Coming up on the 6 month anniversary of the plugin (April 7). I’m pretty excited with the amount of work I’ve been able to do on it. I would really like to get to some more big items on the list like secondary roofs and dormers but that will take a few days of uninterrupted programming which is really hard to come by at the moment. Lately, I have been addressing mostly minor items that I can knock out in a a couple of hours. I usually don’t start into a big project unless I think I can complete it in one go since it is really hard to partially complete it and then try to jump back into it at a later date. The higher the complexity the more this holds true.
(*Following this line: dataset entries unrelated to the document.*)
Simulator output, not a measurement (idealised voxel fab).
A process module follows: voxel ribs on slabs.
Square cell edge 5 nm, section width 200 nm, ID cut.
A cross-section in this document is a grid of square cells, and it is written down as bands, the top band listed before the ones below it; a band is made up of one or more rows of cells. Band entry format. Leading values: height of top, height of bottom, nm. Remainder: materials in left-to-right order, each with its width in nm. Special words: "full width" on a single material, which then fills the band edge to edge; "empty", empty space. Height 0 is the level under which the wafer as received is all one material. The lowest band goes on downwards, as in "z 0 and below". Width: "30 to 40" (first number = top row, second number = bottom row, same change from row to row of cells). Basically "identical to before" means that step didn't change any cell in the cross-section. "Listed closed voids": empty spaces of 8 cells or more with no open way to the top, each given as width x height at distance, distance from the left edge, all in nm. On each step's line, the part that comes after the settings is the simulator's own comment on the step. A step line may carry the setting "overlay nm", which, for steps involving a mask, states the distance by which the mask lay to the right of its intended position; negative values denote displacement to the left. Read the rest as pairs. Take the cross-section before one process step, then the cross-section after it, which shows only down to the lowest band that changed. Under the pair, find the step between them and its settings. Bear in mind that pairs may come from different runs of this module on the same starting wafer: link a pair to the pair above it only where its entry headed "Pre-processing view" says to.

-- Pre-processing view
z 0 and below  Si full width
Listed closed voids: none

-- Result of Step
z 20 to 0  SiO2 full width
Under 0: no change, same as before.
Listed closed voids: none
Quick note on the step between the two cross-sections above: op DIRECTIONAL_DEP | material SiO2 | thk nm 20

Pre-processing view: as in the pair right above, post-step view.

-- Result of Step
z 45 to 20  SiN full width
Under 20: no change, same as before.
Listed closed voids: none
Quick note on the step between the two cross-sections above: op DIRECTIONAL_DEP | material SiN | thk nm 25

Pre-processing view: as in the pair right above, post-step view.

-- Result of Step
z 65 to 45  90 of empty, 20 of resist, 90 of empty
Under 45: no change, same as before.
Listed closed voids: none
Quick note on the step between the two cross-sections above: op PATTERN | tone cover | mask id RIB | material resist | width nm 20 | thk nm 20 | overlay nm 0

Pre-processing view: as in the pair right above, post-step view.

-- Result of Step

I’ve been considering transition trusses and what it might take to add them into the plugin. Below is a quick study of this type of roof. I am curious to know if a common trusses is butted up next to a transition truss for sheathing purposes. Also notice the scissor transition, this situation is a little complicated, not exactly sure how to deal with it.

View model here:

For clarity I have removed all of the common trusses in the image below:

I think it would look something like this:

however I think the framing at the lower peak would be more correct if the top chord members abut like this:


This is a re-visit of the unequal pitch hip roof a few days back. Larry Belk, an experienced architect whose advice I highly regard, has suggested that an alternative way to handle this type of roof is to raise the top plate and thereby allow the overhang to remain constant around the roof:

View model here:

Compare with hip roof 7:

and model:

A few things pop out at me here.
First the raised top plate method allows the constant overhang with the continuous fascia, overall this is more aesthetically pleasing.
Second the hip rafter is no longer at the corner but is jogged in some amount onto the higher wall.
Third, the higher wall actually is protruding through the sheathing of the lower pitched roof in the model. Obviously the higher wall needs to be trimmed back some to deal with this.

For the plugin I think I will probably go with option 1 above initially but at some point it would be good to have a checkbox that allows one to choose either of these two options, the code is going to get ugly.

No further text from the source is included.